They developed their own website which looked old fashioned and text heavy, and Beeny presented them with a mock-up of a website that seemed to me had been put together by the TV team. It used their architectural model of the building, and was image-heavy. It looked fabulous, but looking good is only part of the solution.
The questions to ask are: "how usable is it?", "how findable is it?", and "how easily can it be maintained into the future?"
Part of the reason for using the architectural model was that they wanted bookings but hadn't finished the building work yet so there was nothing to photograph.
I've a few issues with this. Everyone knows that an artists' impression is a poor substitute for a photograph. It's someone trying to pull the wool over your eyes. So as soon as photographs become available, they are going to want those on the site.

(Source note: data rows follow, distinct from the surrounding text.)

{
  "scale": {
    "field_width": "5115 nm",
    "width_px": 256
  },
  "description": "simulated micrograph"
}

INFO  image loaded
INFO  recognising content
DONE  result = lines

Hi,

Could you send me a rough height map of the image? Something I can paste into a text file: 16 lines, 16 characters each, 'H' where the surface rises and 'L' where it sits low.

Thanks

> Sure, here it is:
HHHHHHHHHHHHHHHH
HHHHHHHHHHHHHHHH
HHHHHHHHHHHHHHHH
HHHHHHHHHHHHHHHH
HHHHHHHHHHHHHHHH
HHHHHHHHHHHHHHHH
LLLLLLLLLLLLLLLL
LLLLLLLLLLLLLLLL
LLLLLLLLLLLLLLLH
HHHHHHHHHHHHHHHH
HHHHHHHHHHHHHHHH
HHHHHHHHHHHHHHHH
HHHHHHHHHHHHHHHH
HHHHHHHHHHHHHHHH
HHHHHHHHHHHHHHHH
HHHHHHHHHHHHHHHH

Beeny said her website would cost £3-4,000. A good chunk of that would be for the graphics.
I think they'd spend that money getting a lovely website and then discover, because it's graphics-led, that it was hard (costly) to maintain. So four weeks (or whenever) later when they say "Ah, we've got photographs now", they'd be faced with another £1,000 to update and change the website. And it's unlikely to be something they could change themselves, tying them to their provider.
Really, I've got two major problems. One, I didn't like the impression given that the old site was text heavy and old fashioned and that the cure was to make it graphics heavy. The web isn't TV, it's the web. On TV, do what you like with graphics, make dinosaurs come to life, we'll all sit and enjoy the show. On the web, we're all using different equipment and have different speed lines and increasingly we're using mobile devices to access the web. I doubt her graphics-heavy website would display on a phone. The rule for the web is to provide content in the format people want it, which means graphics, showy though they may be, are not always the solution.
My second problem is there was no mention of marketing the site. It's OK to spend that budget if you want, but half of it needs to be spent on search engine optimisation otherwise no-one will find the site.
In order to generate traffic, normally you would work out what people are searching for that's relevant to what you're selling, and then write about it on pages on your site. Maybe "Tavistock holiday accommodation" would be a start.
A nice site **might** convert visitors into bookings. But you need the traffic first. It's like the old hi-fi rule, spend all your money on your turntable, then buy the amp and speakers with Green Shield stamps or whatever. Basically you can't make up for what's missing at the start so focus your energy at the source and upgrade the rest later.
If you don't have traffic to your website, nothing else matters. Spend the money on search engine optimisation. If, in fact, you spent **all** your money on search engine optimisation, that wouldn't be a bad thing. Because to do search engine optimisation you have to write content that's focussed on the search terms that mean the person searching wants what you're selling.
By concentrating on search engine optimisation, you're building a lean solution. You're answering their search query. It keeps you focussed. It saves you money.
When you've got traffic, people visiting your site with a clear problem to solve that you've got the answer to, you could put up a [don't press this] button and you'll make money.
But to make the most of your site, you can make changes gradually and test the results (you can't do that without traffic). Then choose the best option and set up another test. Websites are fluid and ongoing because the economy, your business, your market and your customers are changing all the time. Websites are not like brochures, you can keep changing them .. if you've designed it to be flexible.
Your customers will tell you what they want to see on your site and how they want to see it. All you have to do is listen.
Anyway, they didn't go with Beeny's graphics in the end. It's a lesson in not taking people's expertise out of context, something I've blogged about before. Listen to Beeny about property, but she's just an ordinary person when she talks about canal cruises, websites, or how to hunt caribou.
The Tavistock Railway Station nutcases still have an issue with price, I see.